#freshfromthelab: Prof Ferguson on the development of theory of mind in adolescents and young adults.
This week's CBCD seminar by Prof Heather Ferguson gave us a long-term perspective on arguably the most useful thing parents can learn about psychology: theory of mind.
Theory of mind is the ability to put yourself in somebody else's mental shoes. It refers to when you realise that other people have an internal life just like yours, with thoughts, expectations and points of view that are possibly different from yours, but governed by similar laws. Look at the guys in the picture below (sourced from this website). Each of them would agree with their friends if they took the other's perspective.

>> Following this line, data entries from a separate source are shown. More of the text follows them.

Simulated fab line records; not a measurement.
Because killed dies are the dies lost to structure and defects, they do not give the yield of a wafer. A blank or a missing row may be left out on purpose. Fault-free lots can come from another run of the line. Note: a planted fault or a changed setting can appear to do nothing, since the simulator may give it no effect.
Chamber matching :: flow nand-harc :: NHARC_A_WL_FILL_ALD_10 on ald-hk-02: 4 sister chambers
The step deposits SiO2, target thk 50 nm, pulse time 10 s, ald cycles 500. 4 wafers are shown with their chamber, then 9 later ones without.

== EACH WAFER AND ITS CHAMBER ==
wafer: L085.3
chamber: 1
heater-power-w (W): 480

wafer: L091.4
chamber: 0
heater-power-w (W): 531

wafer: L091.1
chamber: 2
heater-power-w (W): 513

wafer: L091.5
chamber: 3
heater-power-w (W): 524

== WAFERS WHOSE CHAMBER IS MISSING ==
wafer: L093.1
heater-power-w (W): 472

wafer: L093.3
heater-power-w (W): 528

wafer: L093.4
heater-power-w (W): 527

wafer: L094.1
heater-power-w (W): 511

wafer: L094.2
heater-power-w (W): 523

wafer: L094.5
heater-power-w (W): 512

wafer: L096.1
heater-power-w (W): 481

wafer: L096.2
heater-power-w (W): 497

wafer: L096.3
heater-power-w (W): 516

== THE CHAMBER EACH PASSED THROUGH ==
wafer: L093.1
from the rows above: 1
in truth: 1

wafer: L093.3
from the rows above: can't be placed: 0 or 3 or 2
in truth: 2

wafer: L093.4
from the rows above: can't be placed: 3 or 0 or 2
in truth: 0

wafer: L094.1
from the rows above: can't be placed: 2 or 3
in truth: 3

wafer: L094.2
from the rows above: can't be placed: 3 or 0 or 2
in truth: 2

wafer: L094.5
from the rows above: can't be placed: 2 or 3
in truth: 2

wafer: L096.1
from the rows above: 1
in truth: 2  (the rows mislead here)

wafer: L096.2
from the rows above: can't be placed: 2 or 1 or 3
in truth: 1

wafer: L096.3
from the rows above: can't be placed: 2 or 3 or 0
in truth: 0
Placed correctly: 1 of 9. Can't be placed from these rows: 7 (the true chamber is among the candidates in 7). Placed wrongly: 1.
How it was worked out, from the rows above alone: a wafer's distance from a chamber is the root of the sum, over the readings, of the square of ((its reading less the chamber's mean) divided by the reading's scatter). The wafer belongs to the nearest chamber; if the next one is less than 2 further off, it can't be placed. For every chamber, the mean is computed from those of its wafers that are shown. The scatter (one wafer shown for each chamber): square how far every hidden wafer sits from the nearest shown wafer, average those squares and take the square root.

Perspective-taking is one of the elements of theory of mind but not the only one. Theory of mind also includes, for instance, YOUR ability to predict what I will think based upon the knowledge that I possess (and NOT that YOU posses).
NOT my hubby by the way.
For instance, imagine that I put my slippers in the shoe shelf by the door. I go out to meet my girlfriends. While I am outside, Francesco (5 years old) wants to play me a trick and he puts them under his own bed. When I come back into the house, will my husband expect me to look for the slippers in the shoe shelf or under Francesco's bed? He will probably expect me to look for them on the shoe shelf, right? Because he knows that I do not have access to the information that Francesco has hidden them elsewhere. So he might wink at me when I come in, gesturing towards Francesco, so that I can play the game of looking for the slippers without being actually worried about not finding them (parents are such cheats!)
We'll talk about parents in a second, but first let us think about Leo, Francesco's brother who is almost 4 years old. Where will he expect me to look for my slippers? It might come as a surprise to you, but he is quite likely to expect me to look for the slipper under Francesco's bed. He knows the slippers are there. And he does not know that I do not know. So from Leo point of view, it makes sense that I look for the slippers under the bed.
Thanks to a few decades if theory of mind research, I can be confident that Leo's expectations, although surprising to me, are spot-on for his age. Figuring out that I cannot have learned about Francesco's activities while I was chatting with my girlfriends in the coffee shops is actually quite a challenge for a small brain. It's a challenge for children under 4 to do this, but they are not completely oblivious either. From as early as 14 months, babies show some signs of knowing that funny stuff happens to people's behaviour when they have missed out on something. When they’re young, they don’t quite know yet how to interpret it or use it to direct their own behaviour. They still need quite a bit of practice (learn more about it for instance here).
To learn about the many implications theory of mind has for parenting, you can always attend our Workshop or Webinar (do get in touch if you would like to receive info about upcoming events). Here, however, we will ask just one question: how can a baby manipulate you, if she does not even know that you have your own thoughts, beliefs and expectations?
Prof Ferguson's research has shown that adolescents and young adults can take on someone else's perspective and act upon it. However, as soon as they are put under cognitive pressure, they suddenly become a lot less good at it. What I found most striking, is that she used the N400 ERP component (remember, we spoke about ERPs a couple of weeks ago when discussing Anna Gui's research? Those blips in the electrical activity of our brains that are related to specific events) to show that even adults take in the world first from their own point of view and only after that, they can switch perspectives, if they are required to (and if they are not too tired, too overwhelmed, too sleep-deprived, too lazy or too busy to do so!) Have a look at this and all of Prof Ferguson's papers if you want to have a really good perspective of what Theory of Mind is all about and how it develops throughout life.
Most importantly, next time your child does not get you or throws a tantrum in the supermarket, remind yourself that there is no way she can see things from your perspective yet. And yes, by all means, deal with her behaviour in a firm and gentle way, but do not take it personally. She will figure you out in due time (and then you might come to miss these times of blessed ignorance!).
Equally, when you find yourself expecting a grown-up behaviour from your little one... notice it, stop doing it (if you can), but don't beat yourself up. Prof Ferguson's research shows us that it is indeed hard to take someone else's perspective. Good thing that our brain keeps improving at that all the way into our 40's... and that motherhood might bring some superpowers in that domain too!